Who This Helps
Founders and operators who see a key metric drop and need to know why—fast. This is for anyone tired of chaotic data fire drills. It’s a core practice from the Data Reliability Leadership program.
Mini Case
Mei saw weekly active users drop 18% last Tuesday. Her team spent two days debating if it was a bug, a feature change, or bad data. By Friday, they realized a data pipeline had silently broken the prior Sunday. A reliability baseline would have flagged the broken contract in 30 minutes, saving three days of guesswork.
Do This Now (5 Steps)
- Grab your top three KPIs. Revenue, sign-ups, activation rate—whatever keeps you up at night.

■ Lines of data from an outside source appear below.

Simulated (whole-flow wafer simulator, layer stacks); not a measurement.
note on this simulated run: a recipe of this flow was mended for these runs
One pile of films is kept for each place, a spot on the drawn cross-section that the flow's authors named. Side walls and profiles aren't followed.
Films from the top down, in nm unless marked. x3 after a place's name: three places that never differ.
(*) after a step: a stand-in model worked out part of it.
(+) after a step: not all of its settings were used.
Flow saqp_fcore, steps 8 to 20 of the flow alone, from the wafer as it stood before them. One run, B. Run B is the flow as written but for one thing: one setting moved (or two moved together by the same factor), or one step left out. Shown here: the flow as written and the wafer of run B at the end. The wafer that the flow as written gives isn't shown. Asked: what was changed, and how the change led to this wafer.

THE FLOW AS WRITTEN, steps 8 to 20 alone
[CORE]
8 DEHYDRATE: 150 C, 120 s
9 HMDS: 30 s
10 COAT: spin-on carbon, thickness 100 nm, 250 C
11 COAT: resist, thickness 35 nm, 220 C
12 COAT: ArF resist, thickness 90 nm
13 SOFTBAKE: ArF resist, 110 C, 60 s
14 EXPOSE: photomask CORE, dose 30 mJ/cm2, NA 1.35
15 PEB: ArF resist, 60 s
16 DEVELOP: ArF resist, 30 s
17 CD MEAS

- For each, ask: What’s the source? Is it Stripe, your product database, a third-party tool? Write it down.
- Define the contract. How fresh should this data be? Updated hourly? By 9 AM daily? What’s the allowed range? (e.g., Sign-ups should never be negative).
- Check the last 7 days. Does the actual data match your freshness and range rules? Spot any gaps or weird values?
- Score it. Green for good, yellow for a warning, red for broken. Your first baseline is done. (It’s easier than untangling headphone wires.)
Avoid These Traps
- Don’t start by digging into the data lake without a map. You’ll get lost.
- Don’t let the team argue about definitions during the crisis. Define contracts when things are calm.
- Don’t try to baseline everything at once. Three key metrics are enough to start.
- Don’t ignore small, consistent drifts. A 2% error every day for a week is a 14% problem.
- Don’t skip documenting the score. If it’s not written down, the debate starts over tomorrow.
Your Win by Friday
You’ll have a simple, one-page reliability scorecard for your most important numbers. Next time a KPI dips, you can check your baseline in five minutes to see if the data itself is trustworthy. You’ll either rule out a data issue instantly or pinpoint the broken source, turning a multi-day mystery into a one-hour fix.